Can Obama Grow the American Tourism Industry by 54%?

What if I were to tell you that there was an industry that was projected to grow by 54% between now and 2021 and the president of the United States was personally spearheading an effort to turn this projection into a reality by bringing together powerful government agencies and top U.S. companies? What industry is this, you ask? It's not renewable energy. It's not health care. Believe it or not, it's the the travel and tourism industry. 

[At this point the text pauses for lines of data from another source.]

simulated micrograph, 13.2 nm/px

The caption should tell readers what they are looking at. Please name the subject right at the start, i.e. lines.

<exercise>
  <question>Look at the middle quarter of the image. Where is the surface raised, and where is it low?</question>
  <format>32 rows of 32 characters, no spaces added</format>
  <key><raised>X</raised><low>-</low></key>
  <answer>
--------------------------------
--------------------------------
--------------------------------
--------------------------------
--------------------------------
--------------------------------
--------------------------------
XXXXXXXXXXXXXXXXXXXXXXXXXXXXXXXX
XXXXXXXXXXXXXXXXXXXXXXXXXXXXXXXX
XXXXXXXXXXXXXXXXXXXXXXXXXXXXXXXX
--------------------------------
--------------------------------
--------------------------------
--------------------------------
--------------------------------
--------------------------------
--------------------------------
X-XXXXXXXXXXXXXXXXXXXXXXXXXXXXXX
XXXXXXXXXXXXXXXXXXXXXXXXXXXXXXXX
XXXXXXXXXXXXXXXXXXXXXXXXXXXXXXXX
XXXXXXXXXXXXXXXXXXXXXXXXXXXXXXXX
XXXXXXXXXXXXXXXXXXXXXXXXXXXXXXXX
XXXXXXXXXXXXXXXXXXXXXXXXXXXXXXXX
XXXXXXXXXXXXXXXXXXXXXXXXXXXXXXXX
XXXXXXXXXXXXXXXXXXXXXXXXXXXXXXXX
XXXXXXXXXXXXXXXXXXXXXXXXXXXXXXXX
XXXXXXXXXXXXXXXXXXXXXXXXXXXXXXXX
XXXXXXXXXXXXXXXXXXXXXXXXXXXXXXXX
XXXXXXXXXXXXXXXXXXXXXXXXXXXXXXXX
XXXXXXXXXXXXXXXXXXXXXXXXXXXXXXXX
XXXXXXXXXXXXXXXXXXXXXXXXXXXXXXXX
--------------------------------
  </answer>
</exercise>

The recently released White House report, "Increasing Tourism to Spur Economic Growth: Progress on the President's National Travel and Tourism Strategy," details that in 2013 alone, this important industry employed 8 million Americans, raked in $1.5 trillion in revenue, made up 27% of all exported U.S. services, and generated a net trade surplus of $57 billion. The White House is indicating that if everything goes according to plan, these numbers are just the beginning. 

Sources: U.S. Department of Commerce and National Travel and Tourism Office. 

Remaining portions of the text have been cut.